Lights on a Ground of Darkness
Poet Ted Kooser’s refreshingly compact meditation on his youth in Eastern Iowa is an essential addition to the growing number of prose autobiographical works by established Midwestern poets (see Mary Swander’s The Desert Pilgrim and Debra Marquart’s The Horizontal World: Growing Up in the Middle of Nowhere). Kooser is nothing if not established, with several award-winning books among the twelve volumes of poetry he has published—most recently, Valentines—and his recent position as U.S. Poet Laureate 2004-2006.
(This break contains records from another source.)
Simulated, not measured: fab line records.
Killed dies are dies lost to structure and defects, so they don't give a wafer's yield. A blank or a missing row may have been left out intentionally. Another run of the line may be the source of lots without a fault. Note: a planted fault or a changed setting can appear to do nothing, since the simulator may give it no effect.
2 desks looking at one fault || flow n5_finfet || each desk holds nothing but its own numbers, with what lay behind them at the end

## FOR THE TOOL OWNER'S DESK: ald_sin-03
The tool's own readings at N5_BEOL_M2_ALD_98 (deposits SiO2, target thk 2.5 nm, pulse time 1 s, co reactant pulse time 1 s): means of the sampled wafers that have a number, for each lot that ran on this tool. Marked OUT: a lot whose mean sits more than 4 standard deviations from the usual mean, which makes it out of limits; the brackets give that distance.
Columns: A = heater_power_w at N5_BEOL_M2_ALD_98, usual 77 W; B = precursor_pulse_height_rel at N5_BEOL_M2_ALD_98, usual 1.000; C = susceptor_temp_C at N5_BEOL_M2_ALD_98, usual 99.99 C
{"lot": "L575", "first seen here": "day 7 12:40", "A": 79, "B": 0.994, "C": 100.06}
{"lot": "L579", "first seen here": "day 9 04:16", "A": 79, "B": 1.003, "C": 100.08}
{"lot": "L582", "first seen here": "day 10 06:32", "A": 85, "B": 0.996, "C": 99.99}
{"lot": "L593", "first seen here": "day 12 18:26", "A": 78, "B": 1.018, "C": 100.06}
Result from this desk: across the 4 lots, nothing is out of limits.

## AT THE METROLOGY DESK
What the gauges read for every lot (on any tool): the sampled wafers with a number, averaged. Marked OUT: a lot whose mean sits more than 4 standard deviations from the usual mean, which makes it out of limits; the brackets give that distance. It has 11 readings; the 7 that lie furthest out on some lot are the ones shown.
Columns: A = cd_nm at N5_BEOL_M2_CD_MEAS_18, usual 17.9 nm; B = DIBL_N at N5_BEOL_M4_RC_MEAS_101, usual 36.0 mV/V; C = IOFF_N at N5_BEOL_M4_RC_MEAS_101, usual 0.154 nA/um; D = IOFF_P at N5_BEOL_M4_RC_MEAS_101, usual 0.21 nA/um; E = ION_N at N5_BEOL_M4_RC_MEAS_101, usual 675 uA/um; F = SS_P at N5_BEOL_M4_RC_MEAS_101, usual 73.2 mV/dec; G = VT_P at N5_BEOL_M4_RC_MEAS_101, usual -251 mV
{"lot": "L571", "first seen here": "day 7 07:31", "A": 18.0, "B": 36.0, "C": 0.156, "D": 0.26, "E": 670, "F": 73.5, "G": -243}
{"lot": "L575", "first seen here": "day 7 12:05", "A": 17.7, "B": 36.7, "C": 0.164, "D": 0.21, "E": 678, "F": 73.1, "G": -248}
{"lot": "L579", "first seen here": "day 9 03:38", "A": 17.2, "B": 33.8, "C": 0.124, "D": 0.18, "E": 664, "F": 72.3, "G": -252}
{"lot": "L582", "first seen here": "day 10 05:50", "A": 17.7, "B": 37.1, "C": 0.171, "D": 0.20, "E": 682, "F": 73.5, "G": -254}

Kooser swoops into the landscape of the East bank of the Mississippi, in Northern Iowa, painting a picture of Guttenberg, a town that barely supported whatever slight trade took place many generations ago. Gradually, readers meet the large extended family that Kooser knew as a boy. All of these figures are gently rendered; one of the central, recurring figures is his Uncle Elvy, who suffered from cerebral palsy, but was dearly loved and more than adequately cared for by Kooser’s grandparents and other family members.
Kooser’s narrative does require more than casual attention. The poet in him can’t resist experimentation, however slight, in the sense of jump-cuts to different points in his family’s history, and sometimes these can catch the reader by surprise. What remains constant throughout the book, however, is a sense of the love that his family had for each other, and lack of concern over their economic hardships. Kooser never lets the reader forget that he’s telling the story, and ultimately the book becomes a meditation on his own life and relationship to his parents. From a light, episodic, and uplifting series of vignettes that carry the reader through the first two-thirds of the book, Kooser leads us to the sobering ends of the lives of his grandfather, Uncle Elvy, his father, and finally his mother, for whom (Kooser states in the preface) he was driven to finish the book.
Readers looking for a vivid description of the landscape and human condition in the early twentieth-century Midwest will be satisfied, as will readers looking for a metaphysical meditation on the nature of our perception of time and what survives in our memories. Irises are a recurring motif throughout Kooser’s narrative, with iris roots being passed from generation to generation in his family, relocating and blooming anew with each new recipient. A fitting play on words, perhaps, since the iris is also what regulates the amount of light entering the eye. Kooser’s book is a gift—his irises are open wide, and his book will open those of his readers, to fully appreciate the fragility of life and a family’s love.